WHY do food manufacturers use partially-hydrogenated oils?
This one’s easy! Partially-hydrogenated oils are super-cool to a select few in Big Food because they do a few things really well: increase shelf life, decrease the need for refrigeration, and are also much cheaper to use than other types of oils and fats.
Wait, Big Food makes decisions based on money, not health? That’s a topic for a MUCH bigger post. We’ll leave that one alone for today.
Partially hydrogenated oils are thankfully not used in margarines anymore, and Crisco has changed their formula so that they meet the FDA guidelines for trans-fats (which are not perfect, by any means). However, they are still used a lot in many of the processed foods that are so heavily consumed in the US, and in many fast-food restaurants as well. Scrutiny over the past several years has drastically cut the use of trans-fats in restaurants, however the use of partially-hydrogenated oils in processed foods is thriving, and I honestly can’t see that changing drastically any time soon. I dare you to take a walk down any of the inner aisles of your local chain grocery store, and you’ll see what I mean. Partially Hydrogenated _____ Oil (vegetable, soybean, etc.) appears on the label of countless types of processed foods.
The #1 thing that is very important to remember about trans-fats is that the label can say “Zero grams of trans-fats!” as long as it has less than .5g per serving. CHECK YOUR INGREDIENT LIST. If partially hydrogenated oils are present, there are in fact trans-fats present. There’s just a nice little loophole in the FDA guidelines for them to hide)
Are ALL trans-fats evil?
Well technically, no. There are some naturally occurring forms of trans-fats, however these natural forms have a combination of cis-and trans-formations, which means that they are not quite as detrimental as the chemically formulated trans-fats. Avoiding all trans fats may not be possible due to these naturally occurring animal sources, however chemically processed forms should be avoided when at all possible.

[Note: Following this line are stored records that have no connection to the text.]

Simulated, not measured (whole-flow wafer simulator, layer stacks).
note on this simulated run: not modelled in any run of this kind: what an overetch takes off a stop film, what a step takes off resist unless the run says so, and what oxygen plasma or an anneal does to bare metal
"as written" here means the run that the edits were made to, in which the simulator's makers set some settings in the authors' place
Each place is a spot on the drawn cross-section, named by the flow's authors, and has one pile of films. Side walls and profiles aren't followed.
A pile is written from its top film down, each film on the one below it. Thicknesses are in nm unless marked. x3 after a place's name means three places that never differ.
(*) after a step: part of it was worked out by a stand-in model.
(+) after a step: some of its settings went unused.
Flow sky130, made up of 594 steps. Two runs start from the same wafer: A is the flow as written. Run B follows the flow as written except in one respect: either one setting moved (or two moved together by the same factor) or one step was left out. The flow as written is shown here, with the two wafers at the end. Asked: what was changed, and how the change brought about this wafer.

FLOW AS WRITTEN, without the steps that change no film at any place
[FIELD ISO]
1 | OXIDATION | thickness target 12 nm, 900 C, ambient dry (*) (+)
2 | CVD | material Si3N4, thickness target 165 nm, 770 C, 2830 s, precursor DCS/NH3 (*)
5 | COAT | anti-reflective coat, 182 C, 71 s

So there you go with a brief overview on the trans-fats. There are certainly a lot of other details I could throw in, but I know that this is already getting slightly long and I can’t bore all of my readers to death on a lovely Wednesday like today.
I don’t know about you guys but I really do find this stuff fascinating, and I really love to see the advances that the food industry has made over the last several years. Yes, trans-fats are still used an awful lot, but there is a huge improvement when compared to the usage of them 20 years ago. Hopefully I’ll be proven wrong and there will be an even more drastic decrease in the use of trans fats over the next several years.
Until then (and forever), shop fresh, shop local, and leave the chemically-formed robot foods to feed those who survive the Apocolypse.